Database for Institutional Comparisons in Europe (DICE)
The Database for Institutional Comparisons in Europe – DICE – is one of Ifo’s service products and can be accessed free-of-charge online. The database allows users to search for cross-country comparisons of systematic information on institutions, regulatory systems, legal requirements and the mechanisms of their application. Although DICE is not a statistical database, it also contains data on the outputs (economic effects) of institutions and regulations where relevant.
DICE covers a broad range of institutional themes. To navigate, please click on the relevant field on the left-hand side and click through the folders for further topics.
The institutional framework of an economy and its implied incentive structure are central to any analysis of a nation’s welfare. At a time of rapid globalisation when people, businesses, capital and goods are becoming increasingly mobile internationally, countries are compelled to compete on the basis of their institutions. No country can afford not to compare its institutions with those of its neighbours, and all countries must aim to comply with international benchmarks and best practices. International institutional data that allow a country to assess its own situation and to prepare reforms are consequently in great demand.

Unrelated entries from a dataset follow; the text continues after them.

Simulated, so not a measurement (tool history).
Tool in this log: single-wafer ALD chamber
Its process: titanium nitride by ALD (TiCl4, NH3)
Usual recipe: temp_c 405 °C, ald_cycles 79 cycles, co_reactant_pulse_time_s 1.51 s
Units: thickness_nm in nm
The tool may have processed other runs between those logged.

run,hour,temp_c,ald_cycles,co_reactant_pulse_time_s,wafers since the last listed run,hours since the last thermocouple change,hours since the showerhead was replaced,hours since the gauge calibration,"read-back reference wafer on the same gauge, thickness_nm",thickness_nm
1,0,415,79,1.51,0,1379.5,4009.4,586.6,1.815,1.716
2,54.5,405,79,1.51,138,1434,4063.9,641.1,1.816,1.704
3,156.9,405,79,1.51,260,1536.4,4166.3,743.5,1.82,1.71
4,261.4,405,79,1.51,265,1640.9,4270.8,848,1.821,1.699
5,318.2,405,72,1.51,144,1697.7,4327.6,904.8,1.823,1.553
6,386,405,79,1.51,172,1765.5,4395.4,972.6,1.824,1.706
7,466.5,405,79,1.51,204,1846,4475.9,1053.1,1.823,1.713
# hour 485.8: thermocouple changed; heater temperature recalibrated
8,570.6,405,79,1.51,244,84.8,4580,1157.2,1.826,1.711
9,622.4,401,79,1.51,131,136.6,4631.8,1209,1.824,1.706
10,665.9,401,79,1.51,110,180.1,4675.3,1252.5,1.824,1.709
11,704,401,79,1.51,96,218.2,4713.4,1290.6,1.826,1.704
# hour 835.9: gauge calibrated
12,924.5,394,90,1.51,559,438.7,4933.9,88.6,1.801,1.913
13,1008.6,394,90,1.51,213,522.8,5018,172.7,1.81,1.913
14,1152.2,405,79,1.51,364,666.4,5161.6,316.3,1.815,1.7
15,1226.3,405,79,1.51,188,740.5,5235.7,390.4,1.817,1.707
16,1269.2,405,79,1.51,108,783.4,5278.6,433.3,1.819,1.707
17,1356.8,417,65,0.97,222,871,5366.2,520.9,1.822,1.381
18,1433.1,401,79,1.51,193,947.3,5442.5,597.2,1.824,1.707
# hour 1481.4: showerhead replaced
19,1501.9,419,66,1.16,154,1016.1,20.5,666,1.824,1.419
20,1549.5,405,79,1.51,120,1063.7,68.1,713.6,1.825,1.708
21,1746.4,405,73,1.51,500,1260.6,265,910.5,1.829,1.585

The information is presented in tables (text or data), charts, and reports. In most cases, the 27 EU countries are covered as well as some major OECD countries. Users can choose between current comparisons, archived contents from previous years and time series that show developments over time.
- DICE tables cover a wide range of topics and offer more detailed and in-depth information. They present quantitative indicators in the form of time series and qualitative information in descriptive form on regulations and institutions.
- DICE charts depict selected features of important new institutional-economic developments and are therefore of interest to a broad public.
- DICE reports highlight topical economic developments with brief texts built around graphical illustrations and tables. They are regularly published in the quarterly CESifo DICE Report.